Vector Similarity Search for DuckDB
This is an experimental extension for DuckDB that adds indexing support to accelerate Vector Similarity Search using DuckDB's new fixed-size ARRAY
type added in version v0.10.0.
This extension is based on the usearch library and serves as a proof of concept for providing a custom index type, in this case a HNSW index, from within an extension and exposing it to DuckDB.

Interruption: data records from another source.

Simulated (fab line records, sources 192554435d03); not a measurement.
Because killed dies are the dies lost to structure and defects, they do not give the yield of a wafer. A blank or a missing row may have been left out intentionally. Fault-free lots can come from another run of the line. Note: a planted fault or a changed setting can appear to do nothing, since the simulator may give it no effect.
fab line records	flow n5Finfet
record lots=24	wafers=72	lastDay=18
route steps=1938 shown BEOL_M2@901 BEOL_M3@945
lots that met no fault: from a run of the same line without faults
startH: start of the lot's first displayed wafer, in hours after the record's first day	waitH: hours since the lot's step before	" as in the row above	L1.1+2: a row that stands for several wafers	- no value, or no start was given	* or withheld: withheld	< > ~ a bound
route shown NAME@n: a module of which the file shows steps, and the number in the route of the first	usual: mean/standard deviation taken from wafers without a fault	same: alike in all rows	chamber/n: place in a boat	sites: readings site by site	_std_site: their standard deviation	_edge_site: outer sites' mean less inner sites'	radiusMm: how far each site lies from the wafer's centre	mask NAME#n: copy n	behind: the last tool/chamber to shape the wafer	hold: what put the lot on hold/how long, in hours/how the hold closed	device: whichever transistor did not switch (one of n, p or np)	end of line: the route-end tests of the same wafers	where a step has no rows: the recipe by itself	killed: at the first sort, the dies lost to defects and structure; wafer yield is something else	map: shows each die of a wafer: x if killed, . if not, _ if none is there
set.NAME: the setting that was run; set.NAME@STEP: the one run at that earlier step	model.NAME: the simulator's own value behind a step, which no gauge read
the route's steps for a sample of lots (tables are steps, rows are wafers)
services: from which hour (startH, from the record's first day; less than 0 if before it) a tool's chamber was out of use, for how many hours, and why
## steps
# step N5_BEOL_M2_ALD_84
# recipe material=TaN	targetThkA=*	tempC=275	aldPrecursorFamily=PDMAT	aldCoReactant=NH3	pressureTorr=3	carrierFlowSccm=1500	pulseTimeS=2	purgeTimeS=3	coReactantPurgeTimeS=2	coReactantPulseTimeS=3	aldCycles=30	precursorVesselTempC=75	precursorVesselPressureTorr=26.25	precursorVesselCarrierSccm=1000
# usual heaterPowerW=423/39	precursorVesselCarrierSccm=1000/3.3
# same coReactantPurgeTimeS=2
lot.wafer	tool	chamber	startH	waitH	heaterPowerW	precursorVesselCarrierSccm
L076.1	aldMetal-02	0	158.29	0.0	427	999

To create a new HNSW index on a table with an ARRAY
column, use the CREATE INDEX
statement with the USING HNSW
clause. For example:
CREATE TABLE my_vector_table (vec FLOAT[3]);
INSERT INTO my_vector_table SELECT array_value(a,b,c) FROM range(1,10) ra(a), range(1,10) rb(b), range(1,10) rc(c);
CREATE INDEX my_hnsw_index ON my_vector_table USING HNSW (vec);
The index will then be used to accelerate queries that use a ORDER BY
clause evaluating one of the supported distance metric functions against the indexed columns and a constant vector, followed by a LIMIT
clause. For example:
SELECT * FROM my_vector_table ORDER BY array_distance(vec, [1,2,3]::FLOAT[3]) LIMIT 3;
# We can verify that the index is being used by checking the EXPLAIN output
# and looking for the HNSW_INDEX_SCAN node in the plan
EXPLAIN SELECT * FROM my_vector_table ORDER BY array_distance(vec, [1,2,3]::FLOAT[3]) LIMIT 3;
┌───────────────────────────┐
│ PROJECTION │
│ ─ ─ ─ ─ ─ ─ ─ ─ ─ ─ ─ │
│ #0 │
└─────────────┬─────────────┘
┌─────────────┴─────────────┐
│ PROJECTION │
│ ─ ─ ─ ─ ─ ─ ─ ─ ─ ─ ─ │
│ vec │
│array_distance(vec, [1.0, 2│
│ .0, 3.0]) │
└─────────────┬─────────────┘
┌─────────────┴─────────────┐
│ HNSW_INDEX_SCAN │
│ ─ ─ ─ ─ ─ ─ ─ ─ ─ ─ ─ │
│ t1 (HNSW INDEX SCAN : │
│ my_idx) │
│ ─ ─ ─ ─ ─ ─ ─ ─ ─ ─ ─ │
│ vec │
│ ─ ─ ─ ─ ─ ─ ─ ─ ─ ─ ─ │
│ EC: 3 │
└───────────────────────────┘
By default the HNSW index will be created using the euclidean distance l2sq
(L2-norm squared) metric, matching DuckDBs array_distance
function, but other distance metrics can be used by specifying the metric
option during index creation. For example:
CREATE INDEX my_hnsw_cosine_index ON my_vector_table USING HNSW (vec) WITH (metric = 'cosine');
The following table shows the supported distance metrics and their corresponding DuckDB functions
Description | Metric | Function |
---|---|---|
Euclidean distance | l2sq |
array_distance |
Cosine similarity | cosine |
array_cosine_similarity |
Inner product | ip |
array_inner_product |
The HNSW index does support inserting, updating and deleting rows from the table after index creation. However, there are two things to keep in mind:
- Its faster to create the index after the table has been populated with data as the initial bulk load can make better use of parallelism on large tables.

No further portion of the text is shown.